Dynamics of Photoinduced Charge Carriers in Metal-Halide Perovskites

Round 1

Reviewer 1 Report

Comments and Suggestions for Authors

In the manuscript by Bojtor and coworkers, the authors performed microwave photoconductivity measurements on lead halide perovskite CsPbBr₃. By varying the photo-injection level from the optical pump and sample temperature, a significant change in the charge carrier recombination dynamics was observed. Instead of converging into the same decay time, the experimental data shifts progressively towards the initially higher injection level. This phenomenon becomes more obvious at lower temperatures. Through detailed analysis of different types of recombination channels including radiative, Auger and trapping recombination, the authors were able to distinguish individual contributions and eventually identify the key role of charge trapping in the ultralong carrier lifetime. Considering the fast development of the lead-halide-perovskite-based optoelectronic applications, it’s extremely relevant and important to investigate the photoexcited charge carrier lifetime. Due to the relatively limited decay time investigated by compensated spectroscopic tools like photoluminescence or transient absorption spectroscopy, microwave photoconductivity measurement could provide important information on much longer time scale of the charge carrier recombination process while maintaining good time resolution.

 

Overall, I would be happy to recommend this manuscript for publication in Nanomaterials, if the following questions about data interpretation can be addressed. 

 

Comments:

 

1.     The main observation in this manuscript is the photo-injection dependent lifetime curves as a function of the detected voltage shown in Figure 3, especially at low temperatures like 20 K. There is a fast increase of the charge carrier lifetime, i.e., fast initial decay in dynamics, for all the injection levels from 24 uJ/cm² to 1268 uJ/cm². The authors assigned it to the defect trapping. Yet, there is other possibilities that can account for such changes, for example, electron-hole pair (exciton) formation. The exciton binding energy for bulk CsPbBr₃ has been reported to be around 40 meV (Nano Lett. 15, 3692–3696 (2015); Nat. Commu. 14, 1047 (2023)), which is much larger than the thermal energy at 20 K. How sensitive is the microwave photoconductivity measurements to the exciton species? Is it possible to distinguish the recombination dynamics from free charges and excitons from the experimental data?

 

2.     The authors assume a linear relation between the detected voltage and the photoexcited carrier density in the data analysis for all injection levels. However, the charge mobility can be strongly affected by the carrier density due to carrier-carrier interaction. Considering the large variation of the pump power, it’s important to clarify the effect of the mobility change to the lifetime curves. 

 

3.     Comparing the different temperatures, the starting t_c shortens by a factor of 100. The authors justify this effect in the model by varying N_SRH. However, it’s well studied that the charge mobility can be changed dramatically with temperature in lead halide perovskites (Adv. Funct. Mater. 25, 6218-6227 (2015)). Since the calculation of t_c is related to the detected voltage (equation 8) which is proportional to the product of the carrier density and charge mobility, did the authors consider the temperature-dependent mobility in the data analysis?

 

4.     At high temperatures, the authors claimed an increased number of trap levels N_SRH due to the thermal excitations. I assume the authors mean the available trap states, not the total trap states. The authors need to clarify better in the manuscript for the readers.

 

5.     There is necessary reference missing in Page 7 for the discussion about the t_c curves in silicon ‘In silicon, all TRMCD … into a single curve’.

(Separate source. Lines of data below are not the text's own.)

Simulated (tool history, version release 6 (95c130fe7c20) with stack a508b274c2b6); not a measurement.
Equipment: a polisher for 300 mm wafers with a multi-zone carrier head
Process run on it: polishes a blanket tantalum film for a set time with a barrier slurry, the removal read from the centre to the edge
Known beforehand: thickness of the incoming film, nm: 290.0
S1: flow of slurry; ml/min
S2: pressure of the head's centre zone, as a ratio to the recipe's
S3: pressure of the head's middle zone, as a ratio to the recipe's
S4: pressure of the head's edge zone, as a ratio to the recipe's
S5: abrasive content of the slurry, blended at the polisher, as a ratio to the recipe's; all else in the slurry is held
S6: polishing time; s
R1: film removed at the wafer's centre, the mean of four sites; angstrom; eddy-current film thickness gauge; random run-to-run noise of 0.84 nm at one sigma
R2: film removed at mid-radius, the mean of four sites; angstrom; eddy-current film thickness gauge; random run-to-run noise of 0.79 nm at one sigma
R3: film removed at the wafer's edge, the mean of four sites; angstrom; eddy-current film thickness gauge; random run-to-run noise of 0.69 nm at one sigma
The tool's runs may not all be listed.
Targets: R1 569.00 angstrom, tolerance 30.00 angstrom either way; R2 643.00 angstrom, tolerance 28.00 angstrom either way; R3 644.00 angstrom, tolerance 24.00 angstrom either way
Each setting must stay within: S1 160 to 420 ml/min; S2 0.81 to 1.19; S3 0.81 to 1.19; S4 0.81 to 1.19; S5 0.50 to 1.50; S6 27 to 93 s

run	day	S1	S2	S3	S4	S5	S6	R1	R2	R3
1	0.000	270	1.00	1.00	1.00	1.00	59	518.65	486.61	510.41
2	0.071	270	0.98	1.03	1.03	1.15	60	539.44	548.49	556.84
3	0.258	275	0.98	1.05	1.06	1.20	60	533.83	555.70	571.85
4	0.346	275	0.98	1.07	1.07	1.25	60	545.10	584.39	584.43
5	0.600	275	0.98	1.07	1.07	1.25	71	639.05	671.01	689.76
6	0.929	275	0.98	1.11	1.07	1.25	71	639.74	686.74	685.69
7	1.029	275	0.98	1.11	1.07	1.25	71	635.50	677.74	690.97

Comments for author File: Comments.pdf

Author Response

The reply is provided in the attached pdf file.

Author Response File: Author Response.pdf

Reviewer 2 Report

Comments and Suggestions for Authors

In this work, the author measured temperature and power dependent time-resolved microwave photoconductivity decay (TRMCD) on CsPbBr₃ single crystals at temperatures ranging from 20 to 300K in the presence of sun irradiation. In detail, the author analyzed the changes in carrier lifetime after excitation pulses and evaluated possible recombination mechanisms using mathematical models. In general, this work is well designed and the paper is well written. This paper maybe suitable for publication in nanomaterials after minor revision.

The detailed comments are as follows:

1. The writing of the Abstract section is not smooth enough, it is best to add some linking words.

2. Please fill in the keywords below the Abstract section.

3. In Chapter The Experimental Setup (2.2), “Figure 1 shows the block…” should be corrected to “Figure 1(a) shows the block…”. Each statement should be specific to each image. Please carefully check and make corrections.

4. Reference 53 contains a serious error, please correct it.

5. Image titles in the article should follow a consistent structure (Figure 1 in manuscript and FIG.1 in supporting information).

6. Whether title, author and other information should be added to the supporting information on the first page? Please standardize the format of your article according to the journal's requirements.

Comments on the Quality of English Language

Moderate editing of English language required.

Author Response

The reply is provided as an attached pdf file.

Author Response File: Author Response.pdf

Round 2

Reviewer 1 Report

Comments and Suggestions for Authors

In the revised manuscript, Bojtor and coworkers carefully addressed all major and minor comments, their efforts are very much appreciated. With their addition of further discussions especially on mobility change and exciton formation, the conclusions are more convincing and sounder. The manuscript is now improved significantly. I recommend the manuscript for publication in Nanomaterials without another round of review. I congratulate the authors on this relevant and exciting piece of work.